Social Distortion: Legal and Ethical Not Necessarily Synonymous When Using Social Media for Collection Purposes

Article excerpt

In the May 2011 Business Credit Magazine, we discussed the dangers of antitrust violations in discussing debtor activities with other businesses through social media platforms. This article turns the focus onto the gray area concerning the legality of credit professionals using social media to make contact with and pressure business debtors ... and the even more gray area surrounding the ethics in doing so.

Though still an evolving platform for information, one thing appears to he clear about social media and the blogosphere: it's amazing how much people will put out there about themselves, even if they don't want to be found for reasons that include owing of debts.

"People put their life story out there," said consultant and author Michelle Dunn. "It surprises me that people think so much they put on the Internet is private. Often times, it's not private."

But the rules of the road for using it for business purposes remain far from clear both from a legal and ethical standpoint. This is the case in part because U.S. courts have yet to definitively address what should and shouldn't be allowed. This includes behavior such as posting on a Facebook wall or in the comments portion of a blog run by the "deadbeat," or even pretending to be someone else to gather information to use in an effort to collect an outstanding debt. A group of credit professionals polled by NACM typically gave the same answers when questioned on the use of social media to facilitate collections: Unethical? Yes. Illegal? Don't believe so.

"Social media is still the Wild West," said Robert Bernstein, Esq. of Bernstein Law Firm. "What happens there happens, and there aren't a lot of controls on it. Information that is out there is fair game." Plus, justice and the judicial system historically have been known to move a bit slowly. So, the gray area on the use of social media for a variety of reasons, including debt collections, remains exceedingly wide and, even if court action proceeds, the information has been floating out there in the Internet world for a likely lengthy period of time before a conclusion is reached.


Still, Lynnette Warman, Esq. of Hunton & Williams LLP told Business Credit that use of information found on social media sites, notably Facebook, has started finding its way into a variety of cases.

"They've been used in divorces, custody proceedings and so on, and the courts have so far pretty much uniformly allowed pictures to come in as evidence," said Warman. "The argument is: it is consented by participating [posting]."

The Federal Trade Commission has also taken note. Earlier this year, the FTC convened a day-long public workshop discussing the challenges posed by changes in technology, especially in the area of debt collection. The commission appeared to openly acknowledge that laws governing debt collection had fallen behind the pace at which technological tools adapted.

"Debt collectors generally should be allowed to use all communication technologies, including new and emerging technologies" FTC said in the workshop's executive summary. "The law, however, must be carefully crafted and applied to avoid collector's use of communication technologies in a manner that causes consumers to incur charges, or otherwise subjects them to unfair, deceptive or abusive acts and practices."
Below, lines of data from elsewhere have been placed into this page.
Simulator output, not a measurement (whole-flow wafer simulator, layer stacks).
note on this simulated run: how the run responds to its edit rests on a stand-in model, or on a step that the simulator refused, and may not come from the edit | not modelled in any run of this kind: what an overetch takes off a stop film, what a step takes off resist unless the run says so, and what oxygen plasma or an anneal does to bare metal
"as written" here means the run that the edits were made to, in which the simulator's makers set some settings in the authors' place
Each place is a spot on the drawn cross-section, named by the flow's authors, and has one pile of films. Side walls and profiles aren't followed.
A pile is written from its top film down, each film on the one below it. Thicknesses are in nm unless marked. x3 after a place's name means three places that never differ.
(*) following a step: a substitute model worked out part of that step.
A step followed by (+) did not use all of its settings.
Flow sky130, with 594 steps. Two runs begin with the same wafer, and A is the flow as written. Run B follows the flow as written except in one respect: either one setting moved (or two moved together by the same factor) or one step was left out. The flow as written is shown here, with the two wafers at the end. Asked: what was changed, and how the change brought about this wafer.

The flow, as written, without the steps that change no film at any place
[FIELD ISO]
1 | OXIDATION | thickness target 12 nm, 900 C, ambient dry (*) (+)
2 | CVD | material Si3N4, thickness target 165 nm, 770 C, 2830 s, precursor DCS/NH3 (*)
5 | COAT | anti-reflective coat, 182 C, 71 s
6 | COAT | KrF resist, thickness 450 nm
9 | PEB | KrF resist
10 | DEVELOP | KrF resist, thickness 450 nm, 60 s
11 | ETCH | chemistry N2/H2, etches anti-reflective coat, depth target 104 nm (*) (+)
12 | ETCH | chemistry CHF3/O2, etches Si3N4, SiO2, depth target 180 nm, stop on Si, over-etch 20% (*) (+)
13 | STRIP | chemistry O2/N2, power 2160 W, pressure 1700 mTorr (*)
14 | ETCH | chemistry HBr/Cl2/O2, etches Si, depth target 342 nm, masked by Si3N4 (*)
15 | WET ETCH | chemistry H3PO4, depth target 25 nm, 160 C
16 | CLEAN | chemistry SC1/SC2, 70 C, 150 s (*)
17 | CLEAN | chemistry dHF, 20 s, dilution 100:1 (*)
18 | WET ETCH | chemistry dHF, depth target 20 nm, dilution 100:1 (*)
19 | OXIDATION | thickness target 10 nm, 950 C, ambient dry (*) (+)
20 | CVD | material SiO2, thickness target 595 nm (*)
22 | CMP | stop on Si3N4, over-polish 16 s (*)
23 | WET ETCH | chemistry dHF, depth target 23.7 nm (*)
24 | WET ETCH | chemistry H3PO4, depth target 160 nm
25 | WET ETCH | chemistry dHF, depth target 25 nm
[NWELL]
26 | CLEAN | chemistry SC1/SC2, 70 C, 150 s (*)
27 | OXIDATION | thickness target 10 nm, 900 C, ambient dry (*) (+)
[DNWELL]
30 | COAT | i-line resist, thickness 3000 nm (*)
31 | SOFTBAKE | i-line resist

However, such governance--under the Fair Debt Collection Practices Act (FDCPA)--apply only to consumers and, in scant circumstances, a sole proprietorship, noted Thomas Pahl, assistant director of the FTC's division of financial practices. Still, Pahl told Business Credit that the FTC had to date brought no cases involving debt collection and social media. Pahl added that no existing laws are on the books specifically governing social media and debt collection, either in a business-to-consumer or B2B setting.

Bernstein said there still are normal defamation and harassment laws as well as antitrust regulations if discussing with other businesses in a credit group (as previously noted in Business Credit, never discuss specific terms publicly), as well as state regulations of which to be mindful. …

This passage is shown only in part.